Wildlife Enthusiasts Join to Save Rare Cougars

ByABC News
January 2, 2003, 11:29 AM

F O R T   C O L L I N S, Colo., Jan. 2 -- Cougars, or mountain lions, once prowled across all 48 states in the continental United States. But their threat to livestock made them targets for ranchers and hunters.

Today, the big cats are extinct in the East and survive in only a dozen Western states. They may soon become endangered here, too, where it is legal to hunt the animals.

Rick Kahn, wildlife supervisor of Colorado's Division of Wildlife, says the number of mountain lions killed by hunters has doubled in the last 20 years.

While he admitted there was no way of knowing the exact number of cougars in Colorado, he estimated about 4,000 of the cats live in the Rocky Mountain range.

"I think we're harvesting in the range of 300 to 400 animals a year," he said. "We have a quota system and we try to manage our mountain lion population."

Population maintenance is important because as suburban sprawl encroaches upon the cougars' once expansive territory, the introduction of people to the wild animals can have fatal consequences.
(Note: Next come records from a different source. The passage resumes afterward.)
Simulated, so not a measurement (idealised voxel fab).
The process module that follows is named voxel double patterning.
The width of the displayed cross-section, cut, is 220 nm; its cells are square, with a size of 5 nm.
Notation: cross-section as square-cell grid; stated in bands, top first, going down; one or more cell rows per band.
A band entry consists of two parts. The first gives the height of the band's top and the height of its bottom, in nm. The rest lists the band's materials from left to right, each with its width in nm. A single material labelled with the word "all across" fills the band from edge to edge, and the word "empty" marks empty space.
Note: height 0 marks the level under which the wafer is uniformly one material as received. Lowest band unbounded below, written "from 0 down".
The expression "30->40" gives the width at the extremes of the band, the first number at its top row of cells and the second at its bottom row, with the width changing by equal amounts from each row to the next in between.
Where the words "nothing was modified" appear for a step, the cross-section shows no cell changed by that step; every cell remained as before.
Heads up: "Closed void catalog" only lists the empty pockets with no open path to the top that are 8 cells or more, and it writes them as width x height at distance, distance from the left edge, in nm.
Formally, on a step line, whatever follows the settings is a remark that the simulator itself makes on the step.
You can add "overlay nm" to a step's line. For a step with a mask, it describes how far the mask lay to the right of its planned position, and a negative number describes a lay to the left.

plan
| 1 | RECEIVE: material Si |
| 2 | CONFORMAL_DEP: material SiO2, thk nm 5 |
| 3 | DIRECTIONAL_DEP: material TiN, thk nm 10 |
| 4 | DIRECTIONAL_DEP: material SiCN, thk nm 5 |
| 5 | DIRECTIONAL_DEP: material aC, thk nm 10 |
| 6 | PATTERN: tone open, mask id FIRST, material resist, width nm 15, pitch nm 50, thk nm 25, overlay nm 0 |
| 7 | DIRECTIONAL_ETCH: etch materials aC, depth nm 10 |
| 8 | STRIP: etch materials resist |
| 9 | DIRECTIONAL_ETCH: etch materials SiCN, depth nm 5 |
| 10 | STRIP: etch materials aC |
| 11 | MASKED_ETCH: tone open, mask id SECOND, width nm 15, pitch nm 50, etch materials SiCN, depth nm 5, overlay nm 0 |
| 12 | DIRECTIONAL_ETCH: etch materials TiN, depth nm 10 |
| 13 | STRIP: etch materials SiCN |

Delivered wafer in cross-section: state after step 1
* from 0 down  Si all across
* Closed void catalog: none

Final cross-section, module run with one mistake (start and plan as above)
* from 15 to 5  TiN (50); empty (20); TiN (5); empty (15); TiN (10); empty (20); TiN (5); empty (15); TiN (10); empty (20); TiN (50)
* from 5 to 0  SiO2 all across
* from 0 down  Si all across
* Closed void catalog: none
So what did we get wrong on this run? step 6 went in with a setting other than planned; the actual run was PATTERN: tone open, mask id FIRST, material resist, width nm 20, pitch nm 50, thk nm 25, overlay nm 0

According to a New York Times report, human attacks on people average about four a year. Since 1890, mountain lions have killed 17 people, 11 of them children, in the United States and Canada.

In Arizona, the cougars' purported role in the decline of a reintroduced bighorn sheep population prompted the U.S. Fish and Wildlife Service to grant the Arizona Game and Fish Department permission to proceed with the killing of up to 36 cougars over the next three years.

In many Western states, the fear of livestock losses due to prowling mountain lions is a major concern. Ranchers fear financial shortfalls if mountain lions hunt in the areas where their livestock graze.

Goodall to the Rescue

Nevertheless, wildlife champion Jane Goodall, best known for her pioneering work with African chimpanzees, has just taken up the cougar conservation cause. She says it doesn't matter how many cougars are believed to be in the wild, they should all be protected as they are in California.